Saturday, December 17, 2016

On reversing btrees in job interviews

Hiring new people is hard. No-one has managed to find a perfect way to separate poorly performing job applicants from the good ones. The method used in most big companies nowadays is the coding interview. In it the applicant is given some task, such as reversing a btree, and they are asked to write the code to do that on a whiteboard without a computer.

At regular intervals this brings up Internet snarkiness.



The point these comments make are basically sound, but they miss the bigger point which is this:

When you are asked to reverse a btree on a whiteboard, you are not being evaluated based on whether you can reverse a btree on a whiteboard.

Before we look into what you are evaluated on, some full disclosure may be in order. I have interviewed for Google a few times but each time they have chosen not to hire me. I have not interviewed people with this method nor have I received any training in doing so. Thus I don't know what aspects of interview performance are actually being evaluated, and presumably different companies have different requirements. These are just estimates which may be completely wrong.

Things tested before writing code

Getting an onsite interview is a challenge in itself. You have to pass multiple phone screens and programming tests just to get there. This test methodology is not foolproof. Every now and then (rarely, but still) a person manages to slip through the tests even if they would be unqualified for the job. Starting simple is an easy way to make sure that the applicant really is up to the challenge.

The second big test is one of attitude. While we all like to think that programming is about having fun solving hard problems with modern functional languages, creating world altering projects with ponies, rainbows and kittens, reality is more mundane. Over 80% of all costs in a software project are incurred during maintenance. This is usually nonglamorous and monotonous work. Even new projects have a ton of “grunt work” that just needs to be done. The attitude one displays when asked to do this sort of menial task can be very revealing. Some people get irritated because such a task is “beneath their intelligence”. These people are usually poor team players who you definitely do not want to hire.

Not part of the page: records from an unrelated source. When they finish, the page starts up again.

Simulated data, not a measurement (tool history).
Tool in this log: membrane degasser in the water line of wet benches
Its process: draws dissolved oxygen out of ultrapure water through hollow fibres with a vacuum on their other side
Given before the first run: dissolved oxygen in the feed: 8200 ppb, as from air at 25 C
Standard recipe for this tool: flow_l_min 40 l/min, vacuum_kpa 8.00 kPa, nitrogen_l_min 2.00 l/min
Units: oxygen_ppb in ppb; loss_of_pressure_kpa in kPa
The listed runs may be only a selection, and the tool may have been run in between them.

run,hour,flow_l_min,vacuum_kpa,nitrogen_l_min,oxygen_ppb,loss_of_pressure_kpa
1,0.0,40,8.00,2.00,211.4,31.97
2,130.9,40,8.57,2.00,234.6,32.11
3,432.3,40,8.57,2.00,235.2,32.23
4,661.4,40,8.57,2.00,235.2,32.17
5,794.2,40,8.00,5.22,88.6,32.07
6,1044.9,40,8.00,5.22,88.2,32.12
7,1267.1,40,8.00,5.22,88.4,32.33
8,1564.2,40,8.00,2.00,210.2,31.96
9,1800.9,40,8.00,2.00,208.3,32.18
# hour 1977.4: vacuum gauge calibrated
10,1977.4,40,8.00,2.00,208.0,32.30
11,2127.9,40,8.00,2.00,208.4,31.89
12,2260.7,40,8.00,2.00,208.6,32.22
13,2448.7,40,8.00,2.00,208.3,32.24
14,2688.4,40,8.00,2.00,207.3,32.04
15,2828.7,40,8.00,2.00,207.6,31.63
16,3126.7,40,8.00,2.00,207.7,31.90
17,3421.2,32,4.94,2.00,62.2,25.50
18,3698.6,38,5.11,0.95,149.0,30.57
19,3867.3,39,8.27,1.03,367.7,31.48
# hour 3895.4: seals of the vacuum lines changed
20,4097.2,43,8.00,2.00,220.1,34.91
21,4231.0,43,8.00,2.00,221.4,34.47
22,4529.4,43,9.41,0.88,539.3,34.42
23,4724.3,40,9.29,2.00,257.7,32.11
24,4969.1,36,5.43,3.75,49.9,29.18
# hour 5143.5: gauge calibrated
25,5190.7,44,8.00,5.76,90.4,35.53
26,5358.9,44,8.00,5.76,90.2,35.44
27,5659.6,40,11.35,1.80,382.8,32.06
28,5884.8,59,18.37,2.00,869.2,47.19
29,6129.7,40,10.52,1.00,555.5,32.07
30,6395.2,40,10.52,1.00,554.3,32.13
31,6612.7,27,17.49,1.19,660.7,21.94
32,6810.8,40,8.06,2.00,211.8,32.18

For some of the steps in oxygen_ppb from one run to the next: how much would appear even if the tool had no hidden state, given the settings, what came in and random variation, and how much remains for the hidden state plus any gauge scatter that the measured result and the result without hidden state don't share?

The most important aspect of team work is communication. Yes, even more important than coding. Reversing a btree is a simple problem but the real work is in explaining what is being done and why. It is weird that even though communication is so important, very little effort is spent in teaching it (in many schools it is not taught at all). Being able to explain how to implement this kind of simple task is important, because a large fraction of your work consists of describing your solutions and ideas to other people. It does not matter if you can come up with the greatest ideas in the world if you can not make other “get” them.

Writing the code

Writing the code to reverse a btree should not take more than a few minutes. It is not hard, anyone who has done basic CS courses can get it done in a jiffy. But writing the code is an almost incidental part of the interview, in fact it is just a springboard to the actual problem.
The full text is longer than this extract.